Mesa Power Group, LLC v. Government of Canada, UNCITRAL, PCA Case No. 2012-17, Investor's Reply Memorial and Rejoinder on Jurisdiction (April 30, 2014)
PART ONE: SUMMARY
1. The production of renewable power requires significant amounts of private investment to fund the building of wind facilities and to enable their connection to the transmission grid. With such large scale investments at stake, investors need to be assured that the rule of law is followed and that Power Purchase Agreements are awarded and administered in a fair, non‐arbitrary and transparent manner. The Ontario FIT program was announced in 2009 as a rules‐based transparent competitive process.
2. Mesa Power Group participated in Ontario’s government‐led renewable power FIT program. Mesa sought access to the Ontario transmission grid to be able to qualify for a twenty year long renewable energy Feed‐in Tariff Power Purchase Agreement (PPA) for each of four wind generation investment facilities that it owned in Ontario.

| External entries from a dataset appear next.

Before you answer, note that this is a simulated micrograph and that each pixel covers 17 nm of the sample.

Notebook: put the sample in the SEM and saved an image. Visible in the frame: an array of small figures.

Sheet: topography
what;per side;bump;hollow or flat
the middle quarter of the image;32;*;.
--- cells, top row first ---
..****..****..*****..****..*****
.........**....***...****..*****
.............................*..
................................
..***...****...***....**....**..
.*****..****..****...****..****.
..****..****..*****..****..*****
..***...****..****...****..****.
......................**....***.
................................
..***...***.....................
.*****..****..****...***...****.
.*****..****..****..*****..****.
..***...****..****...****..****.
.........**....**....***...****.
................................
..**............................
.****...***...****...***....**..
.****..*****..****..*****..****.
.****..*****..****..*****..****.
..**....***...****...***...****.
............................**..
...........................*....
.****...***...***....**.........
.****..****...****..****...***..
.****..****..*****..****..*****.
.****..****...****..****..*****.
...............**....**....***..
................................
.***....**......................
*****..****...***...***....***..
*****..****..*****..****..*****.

3. The complaints raised by the Investor address extraordinary events which include manipulation of the FIT Contract process. This was a process where transparent and relevant criteria such as compliance with the expressed FIT Rules were ignored while wholly irrelevant considerations such as political support for the current Ontario government were considered.
4. Under the NAFTA, Canada must provide Mesa with treatment equal to the best treatment provided to any other investor (or investment) from another NAFTA Party or a Non‐NAFTA Party who is in like circumstances to Mesa. The evidence produced in this arbitration demonstrates that Ontario entered into an arrangement which provided more favourable treatment to investments of Investors from Korea than the treatment provided to Mesa. Similarly, more favourable treatment was provided to investments of Investors from other NAFTA Parties than was provided to Mesa. The NAFTA requires that the best level of treatment in Ontario be provided to the investments owned by Mesa. The circumstances of this more favourable treatment are made even more egregious by the secret and non‐transparent approach taken by Ontario, which kept the exact nature of the preferential treatment secret at the time it was provided and “under wrap” and away from the public until well after this arbitration was commenced.